7 Myths About Lean Solutions

Lean solutions can hold different meaning to different teams and difference companies. Although the implementations, productivity, and process changes may differ from plant to plant, the basic tenets remain the same. So do the myths that continue to exist due to inappropriate education at all employee levels.

What Lean Achieves

The goals of this philosophy, also referred to as the Toyota Way, remain the same from plant to plant. The overarching goal of this philosophical methodology is the elimination of waste or resource consuming activity that adds no value to customer service, design, distribution, manufacturing, overall production or customer value. Its implementation works to eliminate seven waste types:

  • Activity that doesn’t add value,
  • Employee and machine waiting time,
  • In-process waste creation,
  • Low quality,
  • Overstock,
  • Unneeded transportation,
  • Unplanned overproduction.

Achieving those goals comes easily once you begin applying the kaizen approach of continuous, incremental improvement to your processes and procedures. You have to dispel the myths first to ensure they don’t derail your improvements.

Existing Myths

Myth: The Toyota Way just requires new tools.

Fact: Yes, you need the right tools to improve line activity and material handling, but more than that you need for the new philosophy to pervade your company culture. Your employees do need tube, pipe and connector, carts and modular racks to create on-the-fly solutions. They also need training in how to spot the problem source and create solutions.

 Myth: You can set it and forget it.

Fact: The Toyota method requires constant application and iteration. The improvements are a process in and of themselves.

 Myth: Lean all about cost reduction.

Fact: Lean is also about simplifying and streamlining work, reducing frustrations so employees can focus on what matters – customer delivery and production, and business growth. Waste reduction enhances productivity.

 Myth: The Toyota way means having zero inventory.

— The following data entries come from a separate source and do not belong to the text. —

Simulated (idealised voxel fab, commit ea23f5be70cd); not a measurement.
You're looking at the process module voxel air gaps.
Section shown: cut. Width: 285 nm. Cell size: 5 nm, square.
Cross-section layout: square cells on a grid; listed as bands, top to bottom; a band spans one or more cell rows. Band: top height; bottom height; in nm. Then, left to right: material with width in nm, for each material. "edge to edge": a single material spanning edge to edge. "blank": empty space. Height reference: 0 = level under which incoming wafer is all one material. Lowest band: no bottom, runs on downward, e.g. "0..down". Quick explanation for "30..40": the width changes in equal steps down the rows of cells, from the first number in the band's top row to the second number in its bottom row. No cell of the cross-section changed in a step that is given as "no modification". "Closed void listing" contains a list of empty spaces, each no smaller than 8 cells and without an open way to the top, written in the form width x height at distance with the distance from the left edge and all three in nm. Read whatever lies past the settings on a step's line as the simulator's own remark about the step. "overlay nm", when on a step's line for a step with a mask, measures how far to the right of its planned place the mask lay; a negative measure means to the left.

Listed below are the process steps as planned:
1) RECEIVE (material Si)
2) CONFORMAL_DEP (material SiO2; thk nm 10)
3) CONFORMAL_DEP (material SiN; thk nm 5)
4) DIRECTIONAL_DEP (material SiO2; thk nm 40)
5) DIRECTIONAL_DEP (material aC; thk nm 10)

Fact: Conversely, it means having a low inventory that ensures you have just enough to meet demand and address re-filling orders.

 Myth: You can use the same equipment.

Fact: You can retrofit some items, but you do need new equipment. Choose high quality pieces to enhance their staying power and reduce repairs.

 Myth: Lean is only about getting rid of waste.

Fact: Lean means getting rid of the problems that cause bottlenecks and slow down production. This leads to waste reduction.

 Myth: Lean means overworking or firing employees.

Fact: Lean means simplifying work to get more done. It means making work processes more comfortable, so people can work faster. It cuts wasteful movements and motions out of production, not people.

You can apply this methodology to your plant floor with tube, pipe and connector, and carts, or to your office with more time efficient processes. You can create ergonomic work spaces to enhance productivity. Dispel these myths and implement waste reducing processes to better serve your customers.